Now that we have an `output` dataframe containing multiple users, we need to modify our z-score calculation since both `output['ae_anomaly_score'].mean()` and `output['ae_anomaly_score'].std()` would give us the mean and standard deviation, respectively, for all users instead of for just the values associated with the single user represented in a given row of the dataframe.

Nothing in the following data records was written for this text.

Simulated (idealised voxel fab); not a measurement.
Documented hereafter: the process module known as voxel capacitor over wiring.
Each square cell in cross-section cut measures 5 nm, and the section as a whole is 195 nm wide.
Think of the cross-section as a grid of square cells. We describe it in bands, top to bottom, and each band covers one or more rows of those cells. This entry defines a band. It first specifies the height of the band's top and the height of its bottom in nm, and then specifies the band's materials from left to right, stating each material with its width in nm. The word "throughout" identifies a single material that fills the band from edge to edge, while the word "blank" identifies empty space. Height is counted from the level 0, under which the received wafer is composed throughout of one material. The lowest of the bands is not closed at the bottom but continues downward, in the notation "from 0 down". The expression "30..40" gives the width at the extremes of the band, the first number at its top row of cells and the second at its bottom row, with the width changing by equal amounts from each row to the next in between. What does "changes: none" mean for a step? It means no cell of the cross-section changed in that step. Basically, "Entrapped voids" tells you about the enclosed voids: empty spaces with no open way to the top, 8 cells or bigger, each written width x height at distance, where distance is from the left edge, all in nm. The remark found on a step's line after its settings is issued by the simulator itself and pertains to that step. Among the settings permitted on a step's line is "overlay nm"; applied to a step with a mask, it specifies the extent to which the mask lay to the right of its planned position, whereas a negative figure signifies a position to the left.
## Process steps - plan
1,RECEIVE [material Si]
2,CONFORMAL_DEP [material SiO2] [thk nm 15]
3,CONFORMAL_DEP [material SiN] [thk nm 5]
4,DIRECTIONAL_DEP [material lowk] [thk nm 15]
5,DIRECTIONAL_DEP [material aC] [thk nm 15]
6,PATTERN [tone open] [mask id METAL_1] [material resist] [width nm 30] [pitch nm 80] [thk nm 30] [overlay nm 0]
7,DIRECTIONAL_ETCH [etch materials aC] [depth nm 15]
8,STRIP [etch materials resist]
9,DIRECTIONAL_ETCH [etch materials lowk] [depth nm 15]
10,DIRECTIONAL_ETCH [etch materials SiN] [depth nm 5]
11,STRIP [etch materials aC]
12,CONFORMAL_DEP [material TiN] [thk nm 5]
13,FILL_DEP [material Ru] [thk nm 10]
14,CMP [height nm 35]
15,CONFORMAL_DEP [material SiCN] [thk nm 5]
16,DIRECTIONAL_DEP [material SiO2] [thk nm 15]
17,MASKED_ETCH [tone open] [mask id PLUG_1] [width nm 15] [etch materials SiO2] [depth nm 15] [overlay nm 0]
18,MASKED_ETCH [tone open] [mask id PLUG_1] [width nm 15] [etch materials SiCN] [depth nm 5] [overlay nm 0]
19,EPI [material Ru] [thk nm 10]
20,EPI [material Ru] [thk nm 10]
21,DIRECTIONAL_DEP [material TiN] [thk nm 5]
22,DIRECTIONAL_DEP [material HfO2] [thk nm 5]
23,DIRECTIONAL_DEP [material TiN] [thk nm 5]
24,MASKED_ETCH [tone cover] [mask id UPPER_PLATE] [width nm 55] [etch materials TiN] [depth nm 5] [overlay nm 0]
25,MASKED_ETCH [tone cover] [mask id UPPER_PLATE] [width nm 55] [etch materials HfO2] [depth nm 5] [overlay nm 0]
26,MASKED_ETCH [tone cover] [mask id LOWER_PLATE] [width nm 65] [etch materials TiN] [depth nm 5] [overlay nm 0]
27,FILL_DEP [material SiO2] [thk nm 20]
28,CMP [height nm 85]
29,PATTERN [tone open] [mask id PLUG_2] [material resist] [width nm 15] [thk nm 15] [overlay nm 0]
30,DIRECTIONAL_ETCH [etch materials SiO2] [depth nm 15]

With that in mind here is one approach to creating a `zscore` column for each entry in the dataframe which only calculates the mean and standard deviations for anomaly scores in the dataframe associated with the user contained in each row:

In [6]:
# `unique_users` was defined above.
for user in unique_users:
    anomaly_score = output['ae_anomaly_score']
    
    # Match rows for this user.
    is_user = output['userIdentitysessionContextsessionIssueruserName'] == user
    
    # Mean for this user's anomaly scores.
    user_anomaly_score_mean = output[is_user]['ae_anomaly_score'].mean()
    
    # Standard deviation for this user's anomaly scores.
    user_anomaly_score_std = output[is_user]['ae_anomaly_score'].std()
    
    # Create zscores for this user.
    output.loc[is_user, ['zscore']] = ( anomaly_score - user_anomaly_score_mean ) / user_anomaly_score_std

## Check for High Z-Scores

Let's assume any z-score value greater than 4 is considered high, and obtain the scores and user IDs for any entry with a high z-score:

In [7]:
# Set threshold for a high z-score.
zscore_threshold = 2

# Get all z-scores higher than threshold.
high_zscore = output['zscore'] > zscore_threshold

# Get z-score and user name for all z-scores exceeding high z-score threshold.
high_zscores_names = output[high_zscore][['zscore', 'userIdentitysessionContextsessionIssueruserName']]

In [8]:
# Print z-score and user name for all z-scores exceeding high z-score threshold.
high_zscores_names

Unnamed: 0,zscore,userIdentitysessionContextsessionIssueruserName
1,2.048213,role-g
29,2.668827,role-g
37,3.152065,role-g
75,2.601259,role-g
101,2.668827,role-g
...,...,...
1129,2.365076,user123
1130,3.133815,user123
1131,2.174497,user123
1146,2.116456,user123


In [9]:
# Print users with high zscore entries.
high_zscores_names['userIdentitysessionContextsessionIssueruserName'].unique()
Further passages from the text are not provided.